It’s the question a lot of the world’s journalists are asking themselves this morning – how did everybody get it so wrong on a Trump win? And US pollsters are quickly being rounded on. In this opinion piece from The New York Times, the paper’s public editor, Liz Spayd, argues the problem may well have been that media was too busy telling audiences how to think, when they should have been asking what they were thinking…
It was the night that wasn’t supposed to happen, that had almost no chance of happening. Having relied on major media, and the overflow of polls it fed readers on a near-daily basis, the audience sat back and waited for a Democratic victory, possibly a rout. Could the Senate be reclaimed by Democrats, or even the House?
On Tuesday afternoon, The New York Times told readers in its Upshot polling feature that Hillary Clinton had an 84 percent chance of winning. And for many weeks leading up to Election Day, The Times delivered a steady stream of stories. One described Clinton’s powerful and well-organized ground operation — and Trump’s frazzled counterattack. Another claimed a surge in the Latino vote that could decide the election. Others speculated on the composition and tenor of a Clinton cabinet. The picture was of a juggernaut of blue state invincibility that mostly dismissed the likelihood of a Trump White House.
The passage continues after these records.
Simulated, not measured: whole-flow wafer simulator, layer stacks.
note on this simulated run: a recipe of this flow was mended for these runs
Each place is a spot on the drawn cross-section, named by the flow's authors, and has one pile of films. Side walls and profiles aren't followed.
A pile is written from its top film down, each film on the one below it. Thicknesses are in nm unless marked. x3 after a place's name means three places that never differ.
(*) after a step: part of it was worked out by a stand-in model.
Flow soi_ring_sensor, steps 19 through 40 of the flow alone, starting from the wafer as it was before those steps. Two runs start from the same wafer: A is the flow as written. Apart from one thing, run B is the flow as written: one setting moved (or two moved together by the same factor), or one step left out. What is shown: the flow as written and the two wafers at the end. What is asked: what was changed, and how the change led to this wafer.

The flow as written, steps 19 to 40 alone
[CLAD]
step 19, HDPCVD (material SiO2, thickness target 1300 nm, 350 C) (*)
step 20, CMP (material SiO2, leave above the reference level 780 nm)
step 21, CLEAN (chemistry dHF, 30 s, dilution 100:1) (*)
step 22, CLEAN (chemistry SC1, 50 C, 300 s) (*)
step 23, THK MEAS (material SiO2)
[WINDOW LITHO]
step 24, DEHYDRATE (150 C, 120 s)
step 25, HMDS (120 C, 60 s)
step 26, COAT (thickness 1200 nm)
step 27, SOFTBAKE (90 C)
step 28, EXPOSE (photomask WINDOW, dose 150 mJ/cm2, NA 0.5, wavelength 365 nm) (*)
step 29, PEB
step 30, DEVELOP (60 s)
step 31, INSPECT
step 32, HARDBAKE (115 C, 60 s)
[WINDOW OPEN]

But sometime Tuesday night, that 84-percent Clinton win Upshot figure flipped. Suddenly it was 95 percent — for Donald Trump. And when readers woke up Wednesday, they learned that the second forecast, at least, was on target.
Readers are sending letters of complaint at a rapid rate. Here’s one that summed up the feelings succinctly, from Kathleen Casey of Houston: “Now, that the world has been upended and you are all, to a person, in a state of surprise and shock, you may want to consider whether you should change your focus from telling the reader what and how to think, and instead devote yourselves to finding out what the reader (and nonreaders) actually think.”
Another letter, from Nick Crawford of Plymouth, Mich., made a similar point. “Perhaps the election result would not be such a surprise if your reporting had acknowledged what ordinary Americans care about, rather than pushing the limited agenda of your editors,” he wrote. “Please come down from your New York City skyscraper and join the rest of us.”
Certainly, The Times isn’t the only news organization bewildered and perhaps a bit sheepish about its predictions coverage. The rest of media missed it too, as did the pollsters, the analysts, the Democratic Party and the Clinton campaign itself.
But as The Times begins a period of self-reflection, I hope its editors will think hard about the half of America the paper too seldom covers.
The red state America campaign coverage that rang the loudest in news coverage grew out of Trump rallies, and it often amplified the voices of the most hateful. One especially compelling video produced with footage collected over months on the campaign trail, captured the ugly vitriol like few others. That’s important coverage. But it and pieces like it drowned out the kind of agenda-free, deep narratives that could have taken Times readers deeper into the lives and values of the people who just elected the next president.